Skip to content

Ch3

Overview of Regular Expression Features and Flavors🔗

when looking at regex in context of host language or tool there are 3 broad issues

  • what metacharacters are supported, and their meaning. Often called the regex “flavour”
  • how regular expressions “interface” with language or tool
  • how regular expression engine actually goes about applying regular expression to some text.

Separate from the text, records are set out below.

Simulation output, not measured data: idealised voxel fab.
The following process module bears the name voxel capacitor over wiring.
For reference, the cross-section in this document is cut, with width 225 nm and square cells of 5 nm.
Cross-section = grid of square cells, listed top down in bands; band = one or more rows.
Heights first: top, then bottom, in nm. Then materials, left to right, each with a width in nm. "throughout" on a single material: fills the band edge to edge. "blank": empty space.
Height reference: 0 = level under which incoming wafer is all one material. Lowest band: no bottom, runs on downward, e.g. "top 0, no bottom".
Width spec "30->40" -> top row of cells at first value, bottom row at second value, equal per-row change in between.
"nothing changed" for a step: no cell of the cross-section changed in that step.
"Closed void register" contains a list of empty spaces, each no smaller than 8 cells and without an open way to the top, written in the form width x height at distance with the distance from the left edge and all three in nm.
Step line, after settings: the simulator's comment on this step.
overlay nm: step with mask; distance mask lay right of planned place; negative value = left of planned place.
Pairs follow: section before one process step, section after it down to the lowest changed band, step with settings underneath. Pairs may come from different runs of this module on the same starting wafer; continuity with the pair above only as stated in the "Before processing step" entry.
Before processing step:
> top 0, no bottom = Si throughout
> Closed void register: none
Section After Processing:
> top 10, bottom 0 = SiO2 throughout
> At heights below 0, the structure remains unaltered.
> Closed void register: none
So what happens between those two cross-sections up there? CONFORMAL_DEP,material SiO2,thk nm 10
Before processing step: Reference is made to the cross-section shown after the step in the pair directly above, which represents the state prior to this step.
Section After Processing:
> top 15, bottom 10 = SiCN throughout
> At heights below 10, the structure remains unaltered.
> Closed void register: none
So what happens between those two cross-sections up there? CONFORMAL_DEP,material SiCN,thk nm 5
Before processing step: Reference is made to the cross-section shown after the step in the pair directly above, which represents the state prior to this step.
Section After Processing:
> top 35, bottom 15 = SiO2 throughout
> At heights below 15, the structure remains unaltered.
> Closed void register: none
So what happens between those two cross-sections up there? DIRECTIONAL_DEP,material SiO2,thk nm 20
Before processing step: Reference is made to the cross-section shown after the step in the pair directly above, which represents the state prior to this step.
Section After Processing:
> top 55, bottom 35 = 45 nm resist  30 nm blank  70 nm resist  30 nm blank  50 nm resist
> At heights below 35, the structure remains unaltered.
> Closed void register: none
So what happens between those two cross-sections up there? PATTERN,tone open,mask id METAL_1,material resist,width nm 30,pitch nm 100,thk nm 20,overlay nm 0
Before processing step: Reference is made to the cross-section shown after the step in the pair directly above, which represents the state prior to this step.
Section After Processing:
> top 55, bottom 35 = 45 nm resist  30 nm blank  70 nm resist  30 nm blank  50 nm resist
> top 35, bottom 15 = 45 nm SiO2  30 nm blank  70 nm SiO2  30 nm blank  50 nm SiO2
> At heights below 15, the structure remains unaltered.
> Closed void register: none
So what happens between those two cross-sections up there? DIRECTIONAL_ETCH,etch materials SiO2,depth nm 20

History of Regular Expressions🔗

The Origins🔗

  • first described by 1940 by two neuro-physiologists, Warren McCulloch and Walter Pitts, who developed models of how they believed the nervous system worked at the neuron level. Later few years down the road mathematician Stephen Kleene formally described these models in an algebra he called regular sets. He devised a simple notation to express these regular sets, and called them regular expression.
  • The first computaional use of regex we could find is Ken Thompson’s 1968 article Regular Expression Search Algorithm in which he describes a regular expression compiler that produced IBM 7094 object code. This let to his work on qed, an editor formed basis for Unix editor ed
  • ed was the editor that made use of regular expression widespread.
Grep’s metcharacters🔗
  • only * was supported early on along with line anchors. Altercation or + or ? was not supported at that time.
  • later (30 yrs from now) grep evolved and got new features at Bell Labs adding new features like \{min,max} syntax and many basic functionality we take granted for.
Egrep evolves🔗
  • Alfred Aho (also at AT&T Bell Labs) had written egrep, which provided most of the richer set of metacharacters, More importantly he implemented them in a completely different way (better). Not only + and ? added, but could be applied to parenthesized expressions, later altercation was also implemented.
Other species evolve🔗
  • at the same time, programs like awk, lex and sed evolved and started growing at their pace.
POSIX-An attempt at standardization🔗
  • POSIX distills the flavors into BREs (Basic) and ERE(Extended).
  • One important feature of POSIX standard is the notion of a locale. locale aims to allow programs to be internationalised. They are not a regex-specific concept, although can affect regex.
Henry Spencer’s regex package🔗
  • appeared in 1986 completely written in C, which could be freely incorportated by other into their own programs.
Perl evolves🔗
  • Larry wall started developing a tool that would later become the language Perl, he already greatly enhaced distributed software development with his patch program.
  • Larry released its version 1 in Dec 1987. Perl was immediate hit because it blended so many useful features of other languages.
  • Perl2 releases 1988, Larry replaces regex code entirely using enhance version of Henry Spencers package.
  • later on more features added to perl, and advanced were perfectly timed for the WWW revolution. Perl was built for text processing, and the building of web pages is just that, so Perl quickly become language of web development.

Care and Handling of Regular Expressions🔗

In general, a programming language can take one of three approaches to regex.

Integrated Handling🔗

  • Example perl’s approach $line =~ m/regex/modifier, $line stores the text and if match is found some code is executed and if used in a conditionals references are passed as $1,2.
  • What goes on behind is quite difficult to grasp here.

Procedural and Object-Oriented Handling🔗

  • normal functions are provided by procedures or methods rather that some internal built in operators
Java🔗
import java.util.regex.*;
Pattern r = Pattern.compile("^Subject: (.*)", Pattern.CASE_INSENSITIVE);
Matcher m = r.matcher(line);
if (m.find()) {
  subject = m.group(1);
}
  • Java does provide procedural approach too, using Pattern.matches(...)
  • Sun has occasionally integrated regular expressions into other parts of language like if(! line.matches("\\s*")){} (test for blank lines :P)
PHP🔗
if (preg_match('/^Subject: (.*)/i', $line, $matches))
  $Subject = $matches[1];
Python🔗
import re;

R = re.compile("^Subject: (.*)", re.IGNORECASE);
M = R.search(line)
if M:
  subject = M.group(1)